Is Freeing Our Minds the Answer?

In a blog I wrote a month ago titled Interracial/Anti-Social Implications of Dating we covered quite a bit of territory in our discussion on the societal underpinnings of interracial dating. We not only engaged interracial dating, but various types of different dating scenarios. Though I didn’t go into same sex dating in that blog, I recently posted an In My Opinion in the Press Republican (April 28th) on the implications of one of our elected officials criticizing same sex marriage in what I saw as complicated ways because of the problematic language she used. In essence, her critiques/concerns about same sex marriage reflected the same language that people used to prevent her, as a woman, and other now so-called liberated people from achieving their equal rights.
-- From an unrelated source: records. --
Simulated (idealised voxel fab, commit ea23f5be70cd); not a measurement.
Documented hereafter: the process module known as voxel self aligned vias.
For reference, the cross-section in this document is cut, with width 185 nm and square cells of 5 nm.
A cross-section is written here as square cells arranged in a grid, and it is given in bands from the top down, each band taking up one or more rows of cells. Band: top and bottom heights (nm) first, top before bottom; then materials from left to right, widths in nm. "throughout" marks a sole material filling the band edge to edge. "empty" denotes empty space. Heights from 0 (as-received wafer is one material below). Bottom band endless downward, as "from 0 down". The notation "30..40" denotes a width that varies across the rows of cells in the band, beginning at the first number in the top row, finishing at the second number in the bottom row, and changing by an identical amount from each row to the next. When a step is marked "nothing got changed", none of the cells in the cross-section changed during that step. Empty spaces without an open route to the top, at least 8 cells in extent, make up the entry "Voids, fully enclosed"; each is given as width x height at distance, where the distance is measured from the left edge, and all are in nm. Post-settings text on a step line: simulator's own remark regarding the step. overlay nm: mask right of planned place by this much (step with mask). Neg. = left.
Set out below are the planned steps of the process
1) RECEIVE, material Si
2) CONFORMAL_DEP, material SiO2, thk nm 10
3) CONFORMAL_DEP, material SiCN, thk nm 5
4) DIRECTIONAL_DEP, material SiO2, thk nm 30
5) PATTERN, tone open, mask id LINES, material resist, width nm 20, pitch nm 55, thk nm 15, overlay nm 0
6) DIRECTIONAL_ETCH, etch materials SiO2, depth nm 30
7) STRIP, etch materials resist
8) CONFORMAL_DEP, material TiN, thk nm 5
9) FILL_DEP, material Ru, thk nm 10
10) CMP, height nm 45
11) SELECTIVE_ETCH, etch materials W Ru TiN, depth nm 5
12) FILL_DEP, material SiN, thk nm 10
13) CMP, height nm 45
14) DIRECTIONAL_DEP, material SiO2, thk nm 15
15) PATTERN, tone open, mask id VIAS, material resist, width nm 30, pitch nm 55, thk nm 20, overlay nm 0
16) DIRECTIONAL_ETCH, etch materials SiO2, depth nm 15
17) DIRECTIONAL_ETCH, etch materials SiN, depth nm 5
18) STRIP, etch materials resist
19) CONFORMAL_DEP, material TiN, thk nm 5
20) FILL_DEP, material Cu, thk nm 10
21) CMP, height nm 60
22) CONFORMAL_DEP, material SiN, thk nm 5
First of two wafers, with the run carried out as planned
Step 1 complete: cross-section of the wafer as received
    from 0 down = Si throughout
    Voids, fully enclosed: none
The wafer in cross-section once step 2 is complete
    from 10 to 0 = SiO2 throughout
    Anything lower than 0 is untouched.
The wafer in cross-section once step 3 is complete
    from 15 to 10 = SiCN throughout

One of the conversants in that blog discussion, the never shy, always eloquent Whaler, inspired some intriguing questions from certain statements he made. Though it was in the context of interracial dating, Whaler asserted that “Real freedom from oppression starts within.” Does It? Whaler likes to tease me about what seems to be my default position, which is challenging him about his privilege. The reason I go there so quickly with him, others, and myself, is because it is exactly dimensions of our privilege that prevent us from seeing what others who lack our privilege and yet are oppressed by our actions, see.

If we look at relationships again and the oppressive condemnation that our friends and family can leverage about our choices of partners we choose for intimacy, does the real freedom from oppression start from within? Or does real freedom from oppression start from efforts to educate those outside of us about the impact of their judgments/hypocrisy upon us? Yes, many people, many of us have the audacity to want to hold others to standards of actions that we ourselves don’t adhere to. What is that all about?

Let’s be real about this. How many of us have been curious about pursuing a relationship with someone who is somewhat outside of the norm of the type of person our friends, family, or associates would expect to see? How many potential relationships have we not gone after because of “whispering, nudging, snickering, pointing, or gossiping?” What would your friends say, in this the year 2009, if you dated someone of a different race? What would your friends/family say if you dated someone of the same sex? How would your peer group respond if you dated someone 10-15 years younger or older than you? Would your friends be able to appreciate your judgment without questioning your taste in dating someone from the other side of the tracks? Would it be a curiosity to your friends if you fell deeply in love with someone who was wheel chair bound? Why does it even have to be deeply in love with someone wheel chair bound? As two human beings, what would your friends think if you just had a hot sexual relationship with someone wheel chair bound? If I were wheel chair bound I would hope that whatever hot sex I was having before becoming physically impaired wouldn’t have to necessarily stop, though it might have to change.

Is Whaler correct? Is the key to transcending the limitations on these different relationships freeing our minds? Or, does the key reside in creating an environment, perhaps a society where we can be comfortable enough to free our minds? Since there are communities that are all Black, all Latina/o, all White, all Asian, all Native American, etc. also predominantly gay communities, predominantly middle class communities, nudist communities, etc. is it necessary or worthwhile for bi-racial people to have their own community? Would it make people involved in winter-spring romances more comfortable if they lived in a community where this was the norm?

Can I really free my mind if others continue to impact it? What do you think (or am I in your head so deeply at this moment that you actually can’t think until you remove me)?